Last year, Five Ten's achingly hip temple to home cooked fare basking in Taiwanese pedigree, set the pace for Singapore's new restaurants. Even after its reincarnation as The Salted Plum along the uproarious Circular road, it's still in a league of its own.
It may carry over a huge bulk of its menu, but with less than a year under its former belt, The Salted Plum's nosh is still a breathe of fresh air. While it'd be fun to report that the expanded menu with its new trinkets and fancier $25 Slipper lobster additions stand out in the casual diner. The truth is that the staples of Braised Pork Belly ($10) and Fried Chicken with Nori Mayonnaise ($10) are really what stay with you. The moment the Shiny Rice (50cents) - Japanese pearl rice drizzled with lard and garlic oil makes an appearance, it's a no holds barred situation when claiming property over the flurry of delicious things that were swiftly laid out over our wooden tables becomes your top priority. And, with a first bite into the glorified golden nugget of chicken, that attempted to scorch my tongue with its devious juices - animal instincts take over. I wanted all of it.

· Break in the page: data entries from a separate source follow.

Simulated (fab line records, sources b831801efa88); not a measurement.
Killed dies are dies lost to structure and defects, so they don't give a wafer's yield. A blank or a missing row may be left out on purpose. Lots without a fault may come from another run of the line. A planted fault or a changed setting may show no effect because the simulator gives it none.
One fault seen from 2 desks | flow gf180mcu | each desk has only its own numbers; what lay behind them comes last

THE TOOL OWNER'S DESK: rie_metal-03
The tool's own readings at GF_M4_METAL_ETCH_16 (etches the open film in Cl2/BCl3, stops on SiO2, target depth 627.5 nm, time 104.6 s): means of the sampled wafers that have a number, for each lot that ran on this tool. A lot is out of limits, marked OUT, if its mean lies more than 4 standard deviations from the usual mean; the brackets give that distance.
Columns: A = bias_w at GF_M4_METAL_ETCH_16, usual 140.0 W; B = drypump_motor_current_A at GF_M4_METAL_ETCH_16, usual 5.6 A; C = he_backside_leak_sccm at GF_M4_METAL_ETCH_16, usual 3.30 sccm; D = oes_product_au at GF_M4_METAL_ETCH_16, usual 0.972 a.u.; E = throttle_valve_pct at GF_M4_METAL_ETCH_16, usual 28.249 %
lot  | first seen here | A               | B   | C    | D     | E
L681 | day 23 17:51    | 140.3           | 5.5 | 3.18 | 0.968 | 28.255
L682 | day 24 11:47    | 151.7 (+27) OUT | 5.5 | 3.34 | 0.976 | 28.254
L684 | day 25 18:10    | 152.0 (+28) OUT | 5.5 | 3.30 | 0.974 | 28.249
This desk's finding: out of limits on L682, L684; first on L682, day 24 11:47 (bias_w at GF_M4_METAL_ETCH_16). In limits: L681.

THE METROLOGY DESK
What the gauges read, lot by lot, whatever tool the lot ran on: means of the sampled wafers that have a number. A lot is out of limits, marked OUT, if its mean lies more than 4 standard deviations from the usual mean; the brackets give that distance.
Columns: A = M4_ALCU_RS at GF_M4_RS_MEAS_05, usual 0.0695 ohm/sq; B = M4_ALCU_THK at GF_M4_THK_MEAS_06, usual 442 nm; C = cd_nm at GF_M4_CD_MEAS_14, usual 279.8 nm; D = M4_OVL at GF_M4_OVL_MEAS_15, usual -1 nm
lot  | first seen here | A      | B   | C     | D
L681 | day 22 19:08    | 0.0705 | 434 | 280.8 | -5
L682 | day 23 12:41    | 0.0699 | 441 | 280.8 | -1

For the record, The Salted Plum occupies a space that is tons smaller than its original sprawling grounds, hence long queues and gatherings of random beatniks just outside your dining situation is bound to happen. The interior takes on a more laid-back vibe as compared to its moody, chic ancestor - more befitting of a casual Taiwanese diner, if you ask me. And similar to the fast-paced dining culture one would associate with Taiwan's eponymous 小吃店, tables are spaced just enough for your skinny girlfriend to slide on through and the tiny room is lit with resounding echos and boisterous conversations overheard from the table across the room.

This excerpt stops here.